A fall in incomes of taxi drivers of Ola and Uber, courtesy lack of incentives, have prompted banks to increase scrutiny on car loan disbursements
Mumbai/Bengaluru: A fall in incomes of taxi drivers who work with cab aggregators Ola (ANI Technologies Pvt. Ltd) and Uber (Uber Technologies Inc.) have prompted some of India’s top banks to pull back on car loans to them and tweak underwriting norms.
In some cities, banks had stopped lending to Uber and Ola drivers as early as a year ago.
“We stopped giving car loans to drivers in Bengaluru last year. However, we remain invested in this segment of loans," said Rajnish Kumar, managing director at State Bank of India, one of the largest disbursers of car loans.
“We continue to disburse loans in Hyderabad and Chennai after tweaking the underwriting standards," added Kumar without revealing details of what SBI was doing to protect its loans.
SBI has advanced around Rs120 crore to drivers of these ride-hailing companies.
Tata Motors Finance Ltd, which has funded around 2,000 Ola and Uber vehicles, has also tightened its credit norms, said its managing director Shyam Mani. “Till March, Uber was covering up for losses beyond a certain level for these drivers. Since then, they have stopped this practice," said Mani.
Now that this safety net is no longer there, firms are scrutinizing profiles of the drivers, the number of years of experience and their ability to pay back loans more closely, even as the rate of interest has not changed.
The Economic Times first reported this on Tuesday.
An executive at one of India’s largest private sector banks said while the bank hasn’t stopped lending, the growth rate in disbursing fresh car loans to Uber and Ola drivers has come down.
“We have a very strong on-going partnership with several banks like the State Bank of India, Bank of Baroda and many auto-focussed NBFCs to offer vehicle financing for partner drivers across India. These partnerships have allowed many who may otherwise never have access to funding, to own their own vehicles boosting grassroots entrepreneurship," Uber said in an emailed statement.
Ola declined to comment.
According to multiple company and industry executives, while there have been defaults in repayment among Ola drivers because of lower incomes.
The firm has also partnered with car makers such as Mahindra and Mahindra Ltd to finance vehicles for more than 40,000 of its drivers by 2018. The alliance between Mahindra and Ola is worth Rs2,600 crore.

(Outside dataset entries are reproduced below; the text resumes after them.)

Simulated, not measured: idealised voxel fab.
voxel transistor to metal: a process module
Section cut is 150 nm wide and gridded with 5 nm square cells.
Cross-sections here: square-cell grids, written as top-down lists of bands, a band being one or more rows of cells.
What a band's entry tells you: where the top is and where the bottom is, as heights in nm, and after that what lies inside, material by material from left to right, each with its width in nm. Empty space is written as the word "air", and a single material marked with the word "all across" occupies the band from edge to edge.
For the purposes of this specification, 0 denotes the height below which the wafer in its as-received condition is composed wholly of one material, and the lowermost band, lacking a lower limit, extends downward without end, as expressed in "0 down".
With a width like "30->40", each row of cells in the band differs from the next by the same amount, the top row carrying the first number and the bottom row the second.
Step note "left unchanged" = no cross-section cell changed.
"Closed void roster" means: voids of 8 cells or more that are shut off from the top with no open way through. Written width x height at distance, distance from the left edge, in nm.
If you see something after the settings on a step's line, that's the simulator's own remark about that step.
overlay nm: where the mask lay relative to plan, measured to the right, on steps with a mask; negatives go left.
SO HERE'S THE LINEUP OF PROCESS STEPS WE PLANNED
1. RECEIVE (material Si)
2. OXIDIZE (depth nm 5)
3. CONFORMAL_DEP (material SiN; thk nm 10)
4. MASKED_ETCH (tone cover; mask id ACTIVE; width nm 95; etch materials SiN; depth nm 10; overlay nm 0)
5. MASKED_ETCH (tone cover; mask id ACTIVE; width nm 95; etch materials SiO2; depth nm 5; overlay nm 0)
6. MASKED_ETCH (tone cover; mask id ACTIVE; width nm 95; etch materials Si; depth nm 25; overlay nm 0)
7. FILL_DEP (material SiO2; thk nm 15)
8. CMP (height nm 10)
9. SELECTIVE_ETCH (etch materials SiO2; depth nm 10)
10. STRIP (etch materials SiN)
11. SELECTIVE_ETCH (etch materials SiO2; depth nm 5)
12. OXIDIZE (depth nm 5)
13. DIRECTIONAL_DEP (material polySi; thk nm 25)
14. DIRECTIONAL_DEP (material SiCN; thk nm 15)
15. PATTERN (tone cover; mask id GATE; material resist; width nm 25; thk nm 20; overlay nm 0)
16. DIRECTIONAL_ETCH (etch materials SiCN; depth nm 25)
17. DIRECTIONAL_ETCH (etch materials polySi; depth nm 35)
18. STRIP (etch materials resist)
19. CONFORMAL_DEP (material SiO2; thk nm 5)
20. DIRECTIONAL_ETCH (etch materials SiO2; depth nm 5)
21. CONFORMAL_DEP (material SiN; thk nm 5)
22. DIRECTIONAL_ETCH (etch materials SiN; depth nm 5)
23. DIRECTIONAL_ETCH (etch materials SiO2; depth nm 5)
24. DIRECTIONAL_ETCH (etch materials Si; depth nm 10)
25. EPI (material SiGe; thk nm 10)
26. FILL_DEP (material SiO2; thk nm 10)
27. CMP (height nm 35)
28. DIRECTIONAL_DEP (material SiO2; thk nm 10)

Driver incomes are falling because both Ola and Uber had cut down on incentives, a major area of cash burn for the companies apart from subsidising fares, after luring large numbers of drivers with lucrative payments over and above the fare in the initial years of operations.
The idea was to list as many drivers on their platforms as possible and shore up supply. However, spends on incentives dropped as the businesses tried to reduce cash burn and increase profitability amid a slowdown in funding. Ola is estimated to have about 550,000-600,000 drivers compared with Uber’s about 400,000.
The drop in incentives led to driver protests, especially in Bengaluru and Delhi, two of the cab aggregators’ biggest markets in India.
While the asset-light model of cab-hailing services has merit, strikes by taxi drivers over falling incentives (their key attraction for listing on such platforms) mean that these businesses cannot afford to rub the dissenters—car and fleet owners—the wrong way, Mint reported on 6 March.
To be sure, both Ola and Uber have set up car-leasing businesses—Ola Fleet Technologies Pvt. Ltd and Xchange Leasing India Pvt. Ltd—over the past 18 months to ensure a supply of cars over which they have strict control.
Ola announced the appointment of former SAB Miller India executive Salabh Seth as the chief executive of its leasing subsidiary in January, signalling its intent to scale up the vertical.
The leasing schemes address major pain points for ride-hailing services: they enable them to lock in a driver on their platforms for the duration of the lease—anything between three and four years—as well reduce spending on driver incentives and ensure a steady supply of cars.